It is a common knowledge that most people loose on equity trading. Yes, if they resort to investing in lieu of trading, then most people earn. I am listing certain myths around which so called investors revolve their investment( actually trading) strategy......
Currency is an asset class
This is a myth. Currency does not grow on its own, rather it looses its value if not invested in some asset class due to inflation. However keeping money as emergency fund is desirable. Money even invested/kept in saving a/c, FDs looses its value post tax and inflation.Various asset classes like equity, bullion, real estate,debt funds, art work, wines etc may be mentioned here for context .In present economic conditions, equity is only asset class which is giving returns post tax & inflation.
Booking Profit Syndrome
Most of the investors( actually traders) have no capacity to digest profit but have ravenous apatite for loss.If a scrip has gone up by say 20%, they would book the profit but would not contain the losses in some other scrip.We do not sell businesses after taking initial profit in the first year itself, rather nurture it as milch cattle to get continuous profit and have a sort of bonding that the same business becomes our identity. Same should go with the stocks purchased after deep research. And where do we take this money? If it is required for some obligation, fine but to purchase some other scrip based on tip or additional purchase in some loss making scrip, what are we doing? We are leaving a trusted and efficient horse to ride an untested or already ailing horse..... a little consideration will prove my point.

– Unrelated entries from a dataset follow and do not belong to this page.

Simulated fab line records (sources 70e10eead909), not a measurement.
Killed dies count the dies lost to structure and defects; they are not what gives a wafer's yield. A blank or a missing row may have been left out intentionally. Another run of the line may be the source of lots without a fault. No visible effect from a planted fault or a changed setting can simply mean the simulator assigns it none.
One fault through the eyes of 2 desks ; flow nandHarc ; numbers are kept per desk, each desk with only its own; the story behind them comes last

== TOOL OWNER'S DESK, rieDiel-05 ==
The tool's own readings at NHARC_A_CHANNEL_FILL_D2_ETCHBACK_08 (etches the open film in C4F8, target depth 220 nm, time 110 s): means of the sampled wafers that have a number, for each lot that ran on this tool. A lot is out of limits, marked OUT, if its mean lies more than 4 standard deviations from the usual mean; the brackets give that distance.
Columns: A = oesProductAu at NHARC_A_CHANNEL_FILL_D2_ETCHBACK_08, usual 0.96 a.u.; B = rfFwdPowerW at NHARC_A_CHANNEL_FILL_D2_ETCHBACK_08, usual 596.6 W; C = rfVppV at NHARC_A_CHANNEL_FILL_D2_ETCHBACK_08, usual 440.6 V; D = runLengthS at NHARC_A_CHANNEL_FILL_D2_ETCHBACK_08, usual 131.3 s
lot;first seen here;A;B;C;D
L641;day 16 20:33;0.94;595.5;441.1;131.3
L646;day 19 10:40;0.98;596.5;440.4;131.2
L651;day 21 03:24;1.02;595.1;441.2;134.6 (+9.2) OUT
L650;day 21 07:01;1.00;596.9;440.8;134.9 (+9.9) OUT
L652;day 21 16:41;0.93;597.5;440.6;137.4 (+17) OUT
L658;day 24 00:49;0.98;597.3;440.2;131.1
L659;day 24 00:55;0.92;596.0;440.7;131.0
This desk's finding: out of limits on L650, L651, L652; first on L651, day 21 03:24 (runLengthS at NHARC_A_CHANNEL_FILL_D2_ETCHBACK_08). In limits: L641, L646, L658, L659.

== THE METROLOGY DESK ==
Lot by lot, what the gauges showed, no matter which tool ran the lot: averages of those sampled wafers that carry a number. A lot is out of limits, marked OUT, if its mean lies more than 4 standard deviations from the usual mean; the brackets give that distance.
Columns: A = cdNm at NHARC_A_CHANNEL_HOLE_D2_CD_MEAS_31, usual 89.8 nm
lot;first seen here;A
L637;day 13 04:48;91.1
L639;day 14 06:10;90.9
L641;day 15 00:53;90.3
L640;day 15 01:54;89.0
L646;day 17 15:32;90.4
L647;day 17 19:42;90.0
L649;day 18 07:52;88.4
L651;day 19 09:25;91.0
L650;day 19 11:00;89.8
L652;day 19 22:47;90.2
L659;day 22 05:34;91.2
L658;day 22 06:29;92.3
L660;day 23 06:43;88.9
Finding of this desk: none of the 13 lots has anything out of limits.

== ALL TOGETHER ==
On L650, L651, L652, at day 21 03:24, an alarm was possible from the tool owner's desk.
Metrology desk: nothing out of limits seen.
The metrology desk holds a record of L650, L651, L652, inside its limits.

Averaging the Loss Syndrome
In a carefully selected portfolio of 10 scrips, if 6 are giving above average returns and over all returns are also above average, the portfolio is treated to be performing exceedingly well. However the portfolio is expected to be dynamically managed. If out of these 10 scrips, one odd scrip is in loss, it is absolutely normal. If growth story is intact, this is bound to regain but buying the same scrip more to average the loss may prove to be disastrous. My ailing horse argument holds good here also. We should rather book the loss then to put more money into the scrip.In a long term investment story, one needs to worry only if a scrip has gone down more than 40% in an otherwise okay investment and growth scenario.If the economy grows, then most businesses will grow and do well, and what the investor has to do is choose stocks that have some better-than-average characteristics. If you keep doing so without getting carried away too much, then there's a very high probability that you will make excellent long-term returns which are essentially unaffected by the steady flow of supposedly important events.